The Boston Camerata was founded in 1954 as an organization associated with the Boston Museum of Fine Arts. It began a new direction after the appointment of Joel Cohen as its director in 1968, the same year it made its first commercial recording. Cohen was a graduate of Harvard University in composition and had been a student of Nadia Boulanger in Paris; he was known as a conductor, lute player, and researcher of early music. Cohen's musicianship and research into Medieval and Renaissance sources were highly praised in the '70s when he made a number of recordings and appearances with the great French tenor Hughes Cuénod.

In 1974, the Boston Camerata ended its association with the Museum and began the international touring that has made it a major name in the world-wide original instruments movement. It has performed in Canada, England, Spain, France, Germany, Italy, Portugal, the Netherlands, Singapore, Israel, and Mexico. It made its first Japanese tour in 1995 and its first trip to Scandinavia in 1996.

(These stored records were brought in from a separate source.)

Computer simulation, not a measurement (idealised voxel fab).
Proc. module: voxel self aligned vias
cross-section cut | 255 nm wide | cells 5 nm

In 1981, the Boston Camerata began a series of appearances at the biennial Boston Early Music Festivals that lasted through the 1993 festival. It also has appeared at Tanglewood, festivals in Berkeley and San Antonio, and at the Kalamazoo Medieval Institute.

Boston Camerata has recorded for the labels Erato, Harmonia Mundi, Nonesuch, Telefunken, and Glissando. In 1989, Cohen and the Camerata won the Grand Prix du Disque award of the Academie Charles Cros, Paris, for its compact disc The Legend of Tristan et Iseult, which used original musical and poetic sources of the Medieval age to recount the Arthurian legend of the two lovers, and tracing threads and development of the legend over the years and in different places. At the same time they developed a concert production of the same project, which is still often requested by major European festivals. A similar project was based on another great Medieval legend, the Roman de Fauvel, which was recorded and broadcast on the French national television network. In 1993 the Camerata provided the music track for The Guardian of Memory, a TV project for the Library of Congress. Boston Camerata has also participated in television productions for British, German, Swiss, Norwegian, Swedish, and Canadian radio, and produced a U.S. nationally syndicated radio series.

The compact disc An American Christmas traced Christmas music found in North American folk music to sources in the British Isles and western Europe, and its 1993 recording of Jean Gilles' Requiem was a best seller on the European classical charts.

In 1996, the Camerata traveled to Sabbathday Lake in Maine, the site of the only remaining functioning community of the religious sect known as the Shakers, and lived there while recording several of their hymns and songs for the disc Simple Gifts. The ensemble went on to explore the history of American spiritual song from the famous Federal Songbook and the shaped-note hymn books of the American South. Another notable recorded production is Cantigas, music of King Alfonso X el Sabio. Since the music was written at a time when Moorish influence was strong in Spain, the Camerata traveled to Fez, Morocco, to make the recording, which they did with the participation of a leading Arabic music ensemble of that country directed by Mohammed Briouel. This disc won the prestigious Holland Edison Prize.